While learning acting skills from the Equity actors who are participating in The Repertory Project, a joint effort of The New Harmony Theatre and University of Southern Indiana Theatre, has been rewarding for USI theatre students, another important skills students have learned has been time management. Theatre students it balance college classes, play rehearsal and performance, and jobs. Most theatre students work full-time and to go to classes full-time.

Theatre major Josh Lenn scheduled classes this fall semester around the repertory experience. “I knew this season would lend itself to some long, long hours” Lenn’s part-time landscaping job lends itself to peaceful, mundane moments that are too few in his busy schedule.

Theatre major Rachel Schenk carries 15 hours of class work, works part-time and has roles in both fall productions. She said “Managing my time … just requires finding little moments here and there to get something done. An hour here to run to the library. Fifteen minutes there to read a chapter.”

Being in two entirely differently productions on consecutive nights for four weeks has been a learning experience both on and off stage. Schenk, a Mater Dei graduate, has had experience on stage in her high school productions, but juggling two plays and two directors on alternating nights has been an huge mental exercise. “It has been a crazy shift between a comedy and a darker drama Westside every night. I have learned so much from both directors.”

Lenn, whose previous experience was in Reitz High School’s shows, honed his carpentry experience at Civic Theatre volunteering to strike (take down after a production) sets. “It was like reverse carpentry,” he said. He has learned technical skills from his work as master carpenter for The Repertory Project. “I learned how to build the spider web set suspended from the ceiling of both productions. We made it out of PVC pipe and used heat guns to make waves and angles of the web.”

Being able to participate in The Repertory Project this fall and The New Harmony Theatre’s summer season allowed Schenk to develop a sense of how much work it takes to mount a theatrical production. She played a middle-aged Theresa Salieri in “Amadeus” and served on the technical crew the rest of the season and ran sound cues with three other students. She said “We were in a small room and couldn’t leave once the play started. It was hot, and cramped and easy to lose your focus. I think of the technical crew as the unsung heroes of the theatre.”

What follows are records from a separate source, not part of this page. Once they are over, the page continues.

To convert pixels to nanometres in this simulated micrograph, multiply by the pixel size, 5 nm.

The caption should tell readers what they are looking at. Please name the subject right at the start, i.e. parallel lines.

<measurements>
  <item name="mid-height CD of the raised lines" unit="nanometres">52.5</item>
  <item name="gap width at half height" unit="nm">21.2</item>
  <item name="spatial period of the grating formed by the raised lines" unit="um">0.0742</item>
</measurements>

Lenn spent this past summer as props assistant for The New Harmony Theatre. “I was able to keep my focus wore headsets every night and heard all the sound and lighting cues. I knew if something went wrong before most everyone else.” He concedes that the worlds of performance and production are completely different. “Sometimes it is just nice to build things and get away from the emotion of acting,” he said.

Lenn and Schenk appreciate what they have learned from the Equity actors onstage and in the master classes. “We are learning the classroom approach versus the real life way to do things. I compare it to jumping in a pool. Here at USI, we learn to test the water and make sure it is not too cold. The Equity actors tell you it is okay to jump in the water,” said Lenn.

After he graduates, the romance of the open road and the idea of a national theatrical touring company appeals to Lenn. Schenk will head to Chicago to audition with the aspirations of eventually heading to New York and applying to graduate school. “There are always opportunities to get out there and do your stuff. The theatre world isn’t that small,” she concluded.